What Actually Happens at an Assessment Centre? A Graduate’s Complete Guide
TL;DR: An assessment centre is a structured recruitment event where employers watch you complete tasks in real time. It usually lasts half a day to two days and is the final stage before a job offer. Prepare well, know what to expect, and you can genuinely stand out.
What Is an Assessment Centre?
An assessment centre is a group-based recruitment event where multiple candidates complete exercises together, observed by trained assessors. It is not a single interview. It is a series of tasks designed to show employers how you actually work.
Key takeaway: Employers use assessment centres because they are better at predicting job performance than interviews alone. Research by the British Psychological Society consistently places them among the most valid selection methods available.

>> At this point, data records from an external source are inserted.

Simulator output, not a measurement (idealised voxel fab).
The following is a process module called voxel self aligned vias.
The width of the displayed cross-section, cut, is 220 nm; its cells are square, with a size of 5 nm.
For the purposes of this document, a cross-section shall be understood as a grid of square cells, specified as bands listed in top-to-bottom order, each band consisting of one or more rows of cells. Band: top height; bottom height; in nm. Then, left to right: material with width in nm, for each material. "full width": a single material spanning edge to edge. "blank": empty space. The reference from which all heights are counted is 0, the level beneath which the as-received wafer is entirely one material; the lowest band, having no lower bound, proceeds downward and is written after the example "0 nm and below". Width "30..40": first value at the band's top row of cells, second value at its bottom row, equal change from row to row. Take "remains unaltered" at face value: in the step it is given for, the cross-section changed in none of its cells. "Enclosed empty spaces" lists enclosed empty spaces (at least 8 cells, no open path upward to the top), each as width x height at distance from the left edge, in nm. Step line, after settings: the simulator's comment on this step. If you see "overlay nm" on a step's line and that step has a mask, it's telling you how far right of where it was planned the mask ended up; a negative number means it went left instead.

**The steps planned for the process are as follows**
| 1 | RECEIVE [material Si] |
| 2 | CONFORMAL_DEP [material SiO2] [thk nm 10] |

What Happens at an Assessment Centre?
You will typically rotate through a mix of exercises across the day, either in person or online. Most graduate assessment centres include some combination of the following:
- Group exercises: a discussion or task completed with other candidates
- Case studies: you analyse a business problem and present your recommendations
- Competency-based interviews: structured questions about past behaviour (e.g. “Tell me about a time you led a team”)
- In-tray or e-tray exercises: you work through a pile of emails or tasks and prioritise them
- Psychometric tests: verbal, numerical, or logical reasoning under timed conditions
- Presentations: prepared in advance or given on the day
What Do Employers Look For at an Assessment Centre?
Assessors score you against a set of predefined competencies, the skills and behaviours the role actually requires. These vary by employer and sector, but for graduate roles they typically include:
- Teamwork and communication
- Commercial awareness
- Analytical thinking
- Leadership and initiative
- Adaptability under pressure
Key takeaway: You are not competing directly against other candidates. You are each being scored individually against the same framework. Helping someone else in a group exercise does not hurt your score. In fact, it often helps it.
How Do I Prepare for an Assessment Centre? (Step-by-Step)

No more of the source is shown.